Friday, August 12, 2011

Heart, Torn


I live in my favorite city on Earth. At least, I used to.

Christchurch is big enough for culture, entertainment and the arts, small enough to stay clean and friendly and easy to get around. We've got a hell of a lot of green spaces, and they're woven into the fabric of the city, not tacked onto the ass-end of some new housing tract like an afterthought.

I love our city center. Coming from the States, I've seen too many commercially-driven purgatories, concrete canyons that empty out at 5pm. Or flat-out ghost towns, boarded-up shop fronts and For Rent signs gathering dust after people abandoned their towns for shopping malls and box stores out in the burbs.

In Christchurch the city center is vital, alive. People come here to shop and work, yes. But they also come to meet friends, hang out, see and be seen. Thousands come from all over the world to gape at our lovely, historical, beautiful city, and we love them for it. Yeah, we have shopping malls in the suburbs and that rubbish, but 'town' is our center of gravity. It's the first place you think of when you want to get something done, find some unusual item, enjoy a great meal. Ask anyone from late teens to middle age what they're doing for the weekend and the answer is likely to be 'just go into town, ae.'

This city has a heart, vital and beating and alive.

At least, it used to.

Way back in September (funny to think it's not quite a year yet-- it seems decades), we were all so grateful that so much was spared. Some really great stuff was lost, but for a shake that size, every damn one of us knew we'd gotten off light.

Boxing Day hammered us pretty hard, but it also left the bones of our city unscathed. No major buildings fell, no loss of life. It seemed like this was how it was going to be: scary, but doable.

February changed everything. Forever.

The quake itself was bad. The hours and days immediately after were horrible. The damage, the loss of life, the sewage-mud and flooding, not having food, water, sanitation, power. It was a bad time, but humans are built to weather bad luck and trouble.

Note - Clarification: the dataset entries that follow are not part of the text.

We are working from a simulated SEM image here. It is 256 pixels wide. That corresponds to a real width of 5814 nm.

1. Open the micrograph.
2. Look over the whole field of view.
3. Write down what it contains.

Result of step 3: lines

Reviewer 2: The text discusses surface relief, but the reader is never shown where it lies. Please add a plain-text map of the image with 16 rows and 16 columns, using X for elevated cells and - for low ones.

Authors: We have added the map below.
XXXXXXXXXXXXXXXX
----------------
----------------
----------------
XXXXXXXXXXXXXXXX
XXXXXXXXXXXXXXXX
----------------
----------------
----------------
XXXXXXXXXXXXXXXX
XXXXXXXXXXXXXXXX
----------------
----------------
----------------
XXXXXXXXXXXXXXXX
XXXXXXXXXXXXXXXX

Where I struggle is with the loss of my city. Simply put, town is gone. The beautiful heritage buildings I loved are in ruins. Our iconic cathedral is destroyed, along with most of the city's shopping, nightclubs and restaurants. We had a square, a real public square in the center of the city where people actually gathered. Now it's the center of the red zone. Our CBD lies behind barbed wire. The only ones allowed in are demolition crews. Every time I stop in front of the fences, I can see a few blocks further, piles of rubble and and bare land where my city once stood.

They say the rebuild might take twenty years.

Christchurch still has plenty of people in it. They still go about their days, only now in the suburbs. Businesses (including my beloved Scorpio Books) have relocated, and people are getting used to the 'new normal'. There's still plenty of activity in my city, but the heart's been torn out of it.

When I look at my city, I see my reflection.